Figure 4: The results of two sets of experiments, which used the ImageNet dataset. The horizontal axis represents the number of different feature layers of the surrogate model Inception-v1, while the vertical axis represents the transfer attack success rate of the adversarial examples generated at these layers on the target model. The dashed line indicates that the model’s output is not layered, and the solid line is the opposite. (a) shows the results using the MIM algorithm as the basis for RCFL, and (b) shows the results using the DIM algorithm as the basis for RCFL
The experimental results show that different basic algorithms have no effect on the selection of the optimal feature layer of the model. Therefore, to determine the optimal layer for the other four models, we uniformly use ImageNet as the dataset and the MIM transfer attack algorithm as the basis for our RCFL method. The experimental results for the optimal transfer layers of the four standard-trained models—ResNet18, DenseNet121, Inception-v3, and SqueezeNet V1—are shown in Fig. 5a–d. the optimal layer for ResNet18 is t=4, for DenseNet121 is t=6 for Inception-v3 is t=9, and for SqueezeNet V1 is t=6.
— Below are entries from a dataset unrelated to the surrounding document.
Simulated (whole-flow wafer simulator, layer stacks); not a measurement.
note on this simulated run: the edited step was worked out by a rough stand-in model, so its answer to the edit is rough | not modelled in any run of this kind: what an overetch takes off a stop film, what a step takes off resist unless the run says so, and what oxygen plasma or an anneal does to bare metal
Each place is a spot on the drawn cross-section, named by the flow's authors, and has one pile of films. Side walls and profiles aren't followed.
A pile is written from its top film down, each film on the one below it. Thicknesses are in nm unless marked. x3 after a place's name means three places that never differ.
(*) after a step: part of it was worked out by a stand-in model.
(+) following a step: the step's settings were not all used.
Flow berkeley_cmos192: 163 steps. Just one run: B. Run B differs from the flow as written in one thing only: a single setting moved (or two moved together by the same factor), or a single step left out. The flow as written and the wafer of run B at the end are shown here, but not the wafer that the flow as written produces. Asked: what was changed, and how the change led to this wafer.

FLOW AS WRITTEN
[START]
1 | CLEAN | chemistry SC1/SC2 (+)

Figure 5: The optimal transfer layer of different models. The horizontal axis in the figure represents the number of layers in the feature layer of the surrogate model, and the vertical axis indicates the transfer attack success rate of adversarial examples generated from different layers on the target model. The dashed line indicates that the model’s output is not layered, and the solid line is the opposite. (a) shows the surrogate model using ResNet18. (b) shows the surrogate model using DenseNet121. (c) shows the surrogate model using Inception-v3. (d) shows the surrogate model using SqueezeNet V1
4.2.2 Comparison between the Transferability of the Adversarial Examples
To optimal feature layers for the five standard-trained models are determined based on the aforementioned experiment results. The surrogate models and the attacked black-box models are then trained using the ImageNet, CIFAR-100, and Stanford Car datasets. Adversarial examples are first generated on the optimal feature layers of the five standard training models. They are then used to attack all the five standard training models and two adversarial training models in the same training set, in order to measure their attack success rates. MIM, DIM, and PGN are used as the basis transfer attack algorithms for RCFL. A comparison between the results of MIM and MIM-RCFL, DIM and DIM-RCFL, and PGN and PGN-RCFL on different training sets is shown in Tables 3 and 4, Note that the results presented in Table 3 are obtained when using the ImageNet dataset, with surrogate models including ResNet18, DenseNet121, Inception-v1, Inception-v3, and SqueezeNet v1. The first column indicates adversarial examples generated by different surrogate models, * denotes white-box attack results, and the last column shows the average attack success rate for the six black-box models. The results presented in Table 4 are obtained when using the CIFAR-100 and Stanford Car datasets, with ResNet18 as the surrogate model. The first column indicates the use of different datasets, * also denotes white-box attack results, and the last column shows the average attack success rate for the other six black-box models.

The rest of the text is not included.